Perils of Governance
Abigail Miriam Fernandez
GOVERNING THIRDNESS: STATE, SOCIETY, AND NON-BINARY IDENTITIES IN PAKISTAN by Muhammad Azfar Nisar Cambridge University Press, 2022, 227 pp., 751.00
August 2022, volume 46, No 8

The book under review by Muhammad Azfar Nisar provides important insights into the identity, marginalization and governance of the Khawaja Sira of Pakistan. Based on ethnographic fieldwork in Lahore, it studies various forms of governance of the Khawaja Sira community across legal, social and administrative institutions.

Muhammad Azfar Nisar is an Assistant Professor of Public Policy & Administration at the Suleman Dawood School of Business, Lahore University of Management Sciences. His research focuses on issues related to policy implementation, public administration, health policy, gender identity, and governance.
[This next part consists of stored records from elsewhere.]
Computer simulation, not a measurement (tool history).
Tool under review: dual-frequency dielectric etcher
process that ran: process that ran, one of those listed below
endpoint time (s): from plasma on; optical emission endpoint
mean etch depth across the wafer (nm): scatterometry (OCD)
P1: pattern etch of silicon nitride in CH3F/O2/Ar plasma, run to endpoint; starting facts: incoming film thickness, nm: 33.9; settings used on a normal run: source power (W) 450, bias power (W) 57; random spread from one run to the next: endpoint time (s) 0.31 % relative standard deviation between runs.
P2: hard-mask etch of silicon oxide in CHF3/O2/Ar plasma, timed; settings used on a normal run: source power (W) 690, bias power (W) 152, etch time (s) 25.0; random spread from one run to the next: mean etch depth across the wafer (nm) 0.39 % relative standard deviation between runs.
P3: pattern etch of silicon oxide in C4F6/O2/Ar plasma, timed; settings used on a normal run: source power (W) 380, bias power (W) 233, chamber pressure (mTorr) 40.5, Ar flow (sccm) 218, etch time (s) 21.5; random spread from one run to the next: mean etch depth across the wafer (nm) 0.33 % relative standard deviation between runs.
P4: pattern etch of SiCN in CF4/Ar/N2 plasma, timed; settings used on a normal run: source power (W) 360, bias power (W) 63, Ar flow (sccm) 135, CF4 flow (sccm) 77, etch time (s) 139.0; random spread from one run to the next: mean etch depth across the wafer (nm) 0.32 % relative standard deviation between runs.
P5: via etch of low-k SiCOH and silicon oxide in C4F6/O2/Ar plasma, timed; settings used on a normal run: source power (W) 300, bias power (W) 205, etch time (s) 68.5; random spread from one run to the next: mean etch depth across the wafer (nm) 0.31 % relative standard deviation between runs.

The author defines the Khawaja Sira community of Pakistan as a group of heterogeneous individuals with contested identities. While most of them in the community are male with a reference to the feminine gender, those born with inter-sex characters, impotent individuals and victims of childhood sexual abuse also belong to this community. With regard to placing the community in a larger gender prism, the author decides not to situate the work within ‘transgender’ and ‘queer’ theories, arguing that these have been developed for and by the West. The empirical focus of the work covers three key aspects of governance—categorization, discipline, and disposal, all of which are common across all institutions. The author looks at these multiple forms of governance that intersect with the lives of the Khawaja Sira and how this intersectionality influences social equity by creating, sustaining or contesting the condition of those living at the margins of state and society.